North American Upper Treeline #3

The next installment in our search for upper treeline proxies evidencing the AR4 SPM claim that : “Studies since the TAR draw increased confidence from additional data showing coherent behaviour across multiple indicators in different parts of the world” takes us to the Canadian Rocky Mountains, to a study mentioned in the Wilson and Luckman 2003 survey as follows:

Dendrochronological studies at upper treeline in the southern Canadian Cordillera have focused on either Vancouver Island (Smith and Laroque, 1998; Laroque and Smith, 1999) or the Canadian Rocky Mountains (Parker and Henoch, 1971; Luckman et al., 1985; 1997; St George and Luckman, 2001).

This study is not cited in IPCC 4AR and, indeed, other than self-citations within Luckman students, seems not to have entered into proxy discussion – which is too bad, since it actually contains somewhat fresh data.

We’ve already looked at the Vancouver Island hemlock and yellow-cedar chronologies, neither of which yielded HS-shaped reconstructions. Today, we’ll look at the most recent of the Canadian Rocky Mountain citations, St George and Luckman 2001 . They include a short survey of prior studies, mentioning the white spruce chronologies of Jacoby and D’Arrigo 1989, which they credit as showing that this “species maintains a strong common ring-width signal over several thousand kilometres”. They report limited prior work using Engelmann spruce (PCEN) stating:

In contrast, exploration of the climate signal in Picea engelmannii ring width has been limited and the few climate reconstructions developed from this species are based primarily on densitometric data (Parker and Henoch 1971; Hamilton 1987; Briffa et al. 1992; Luckman et al. 1997). Prior studies of preliminary ringwidth data sets from Picea engelmannii in the central Canadian Rockies (Luckman and Seed 1995; Luckman 1997) indicate that they contain a strong common signal. The only previous climate reconstruction based solely on Picea engelmannii ring width was derived from a single site near the south end of Banff National Park (Wig and Smith 1994).

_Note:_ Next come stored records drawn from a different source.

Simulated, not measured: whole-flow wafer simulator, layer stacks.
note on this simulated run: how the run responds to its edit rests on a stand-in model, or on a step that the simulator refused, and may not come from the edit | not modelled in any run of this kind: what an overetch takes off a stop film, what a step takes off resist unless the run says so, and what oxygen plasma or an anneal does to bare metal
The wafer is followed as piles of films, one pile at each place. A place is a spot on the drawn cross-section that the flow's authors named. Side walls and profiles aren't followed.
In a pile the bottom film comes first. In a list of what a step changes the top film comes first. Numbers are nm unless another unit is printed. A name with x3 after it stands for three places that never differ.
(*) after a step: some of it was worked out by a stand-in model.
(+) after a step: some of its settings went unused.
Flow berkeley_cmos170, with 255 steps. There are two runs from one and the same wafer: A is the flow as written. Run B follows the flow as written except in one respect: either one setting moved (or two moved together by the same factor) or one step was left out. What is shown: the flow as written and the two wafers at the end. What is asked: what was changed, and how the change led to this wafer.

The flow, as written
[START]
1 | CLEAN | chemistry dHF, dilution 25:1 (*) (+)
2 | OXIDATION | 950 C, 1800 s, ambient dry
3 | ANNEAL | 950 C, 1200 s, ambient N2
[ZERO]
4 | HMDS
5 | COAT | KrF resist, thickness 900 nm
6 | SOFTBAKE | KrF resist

They report on 17 new collections of Engelman spruce sites taken along 500 km of the central Canadian Rockies mostly in 1990 and 1991 (one in 1994), plus 4 sites collected by Schweingruber in 1983. Despite Luckman’s leadership in the IAI Upper Treeline program, which had the objective of creating a public archive, none of the UWO measurement data or chronologies are archived. Luckman said in the IAI Report that they plan to archive the data, but since it’s only been 17 years since some of the collections were taken, I guess it’s still premature to expect the archiving to have been completed.

Their Figure 2 (shown below) shows the average chronology for 17 PCEN sites from 1600-1994 ( presumably the 17 out of 21 sites that were collected by UWO). Only one site (Atha Forest) goes to 1994; the others end in 1991 or earlier. As I’ve observed on other occasions, I am unable to discern a distinct HS shape in this average of 17 upper treeline chronologies, consistent with the SPM claim of coherent behavior, nor a strong positive response to warming in the 1980s and 1990s. Indeed, I’d be inclined to say that values in the 1980s and 1990s were lower than mid-century.

smith4.gif
St George and Luckman Fig. 2. Mean standard ring-width chronology (1600—1994) for the 17 Picea engelmannii sites in the central Canadian Rockies. The smoothed line is a 25-year Gaussian filter.

As a small point, I was heavily criticized by Wilson and Pisaric for portraying the average of white spruce chronologies, which included the Meko Alberta white spruce chronologies said by Wilson and Pisaric to be temperature proxies. I’ve shown the criticized graphic below, and, to my eye, I see some points of resemblance between the 20th century behavior of these white spruce “precipitation” chronologies and the St George-Luckman “temperature” proxies.


Average of ITRDB-archived white spruce with update to 1995. See climateaudit.org/…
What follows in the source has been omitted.